ARTISTS AND PRISONERS have more in common with each other than have the servants of the State. Put it another way: the warden of the prison is not expected, still less required, to answer to his conscience; he is expected (and required) to execute the will of the State. (How he explains this to his children is, cunningly enough, no concern of the State, which has every reason to believe that the son will grow up to be like the father.) Or, to put it in yet another way, the artist, insofar as the State is compelled to consider this inconvenient creature at all, is nothing more—and also nothing less—than a potential prisoner. The artist is the prisoner at large who has so far escaped his just deserts by means of his private cunning and the liberal bleeding-heart public cowardice.
What artists and prisoners have in common is that both know what it means to be free.
Now, this is a thoroughly unattractive paradox which I, like many another, would like to be able to avoid. But it is impossible not to recognize that the people who are endlessly boasting of their freedom—we’re the best because we’re free!—loathe the very suggestion of such a possibility for anyone other than themselves. They are forever stitching flags, making and threatening and dropping bombs, creating instruments of torture and torture chambers and overseers and deputies and detention centers. Their notion of freedom is so strenuously calisthenic, not to say defensive, that freedom becomes a matter of keeping everybody else out of your backyard. Or bomb shelter: there are none, by no means incidentally, in the ghetto. (If I happen to be wrong about ghetto bomb shelters, I would love to be corrected.)
A vast amount of energy (the word is not yet obsolete) and an indefensible proportion of the public treasury—this government is spending our money, after all—go into endeavors which have as their single intention and concrete purpose and effect that no one be so rash as to act, or to dream of acting, on his or her right to be.

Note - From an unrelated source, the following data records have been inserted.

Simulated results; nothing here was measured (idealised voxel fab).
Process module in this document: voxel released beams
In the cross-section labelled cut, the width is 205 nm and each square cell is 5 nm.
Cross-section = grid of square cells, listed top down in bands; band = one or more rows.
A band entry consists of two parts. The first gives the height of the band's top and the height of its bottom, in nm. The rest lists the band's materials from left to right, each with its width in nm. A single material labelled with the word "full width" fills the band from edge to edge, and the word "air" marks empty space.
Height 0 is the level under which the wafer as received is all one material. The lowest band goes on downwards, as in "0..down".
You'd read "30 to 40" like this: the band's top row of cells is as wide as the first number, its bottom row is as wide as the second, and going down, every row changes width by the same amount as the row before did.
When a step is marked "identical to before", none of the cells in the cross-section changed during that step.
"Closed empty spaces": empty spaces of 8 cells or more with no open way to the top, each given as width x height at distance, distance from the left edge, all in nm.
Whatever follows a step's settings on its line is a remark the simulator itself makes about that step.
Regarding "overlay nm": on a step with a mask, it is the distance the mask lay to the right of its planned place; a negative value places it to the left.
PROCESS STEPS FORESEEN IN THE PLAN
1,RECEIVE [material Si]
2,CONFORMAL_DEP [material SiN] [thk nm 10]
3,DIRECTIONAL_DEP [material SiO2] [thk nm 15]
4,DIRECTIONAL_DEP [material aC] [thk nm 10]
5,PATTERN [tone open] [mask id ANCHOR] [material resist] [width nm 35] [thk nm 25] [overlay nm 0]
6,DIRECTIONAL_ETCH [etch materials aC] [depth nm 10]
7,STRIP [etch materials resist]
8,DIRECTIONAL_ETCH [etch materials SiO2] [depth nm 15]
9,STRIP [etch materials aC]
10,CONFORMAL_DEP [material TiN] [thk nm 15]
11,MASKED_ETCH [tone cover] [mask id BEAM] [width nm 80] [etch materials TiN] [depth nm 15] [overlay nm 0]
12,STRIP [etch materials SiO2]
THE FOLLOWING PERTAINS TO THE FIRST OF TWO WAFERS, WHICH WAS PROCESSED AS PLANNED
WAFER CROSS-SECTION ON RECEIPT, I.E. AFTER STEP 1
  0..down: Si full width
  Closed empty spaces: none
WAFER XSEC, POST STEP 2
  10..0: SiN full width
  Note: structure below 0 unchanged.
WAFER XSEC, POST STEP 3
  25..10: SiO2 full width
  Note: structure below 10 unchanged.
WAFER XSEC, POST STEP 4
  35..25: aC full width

I have suggested that the connection between the artist and the prisoner is an unattractive paradox. But it is more than that. I have called it an unattractive paradox because it would seem to indicate that, in general, we value freedom, or find ourselves compelled to attempt to define it, only when it is arbitrarily limited, or menaced: when another human power has the right to tell us when and where to stand or sit or move or live or make love or have (or claim) our children—or bow mighty low, or die. We do not feel this way about the rain, the snow, the thunder, or the earthquake, or death. These have no reason to consider our hope, or anguish. The thunder which deafens me or the water which drowns me is not a man like me, is not compelled to hear my cry or answer my plea.
But we are compelled to hear each other: knowing perfectly well how little can be done, one discovers how to do some things.
This may be part of the definition, or pride or price of freedom, for this apprehension necessarily involves a real recognition of, and respect for, the other and for the condition of the other. The other is no longer other and is indeed, as the song puts it, closer than a brother—the other is oneself.
There is absolutely nothing, in my experience, more painful, more devastating, than this revelation. One can scarcely live with it, but one can certainly not begin to live without it. It is this perception, as I begin more and more to believe, which gives the person the energy—the passion—to break the chains which bind him. Or, to be accurate, the chains which bind us. The unattractive paradox is that it is this danger, this action, this recognition of what it means to love one another, which defines freedom, which brings it to being, which makes it as real as the Word become flesh, to dwell among us.
Brethren, please remember, especially in this speechless time and place, that in the beginning was the Word. We are in ourselves much older than any witness to Carthage or Pompeii and, having been through auction, flood, and fire, to say nothing of the spectacular excavation of our names, are not destined for the rubble.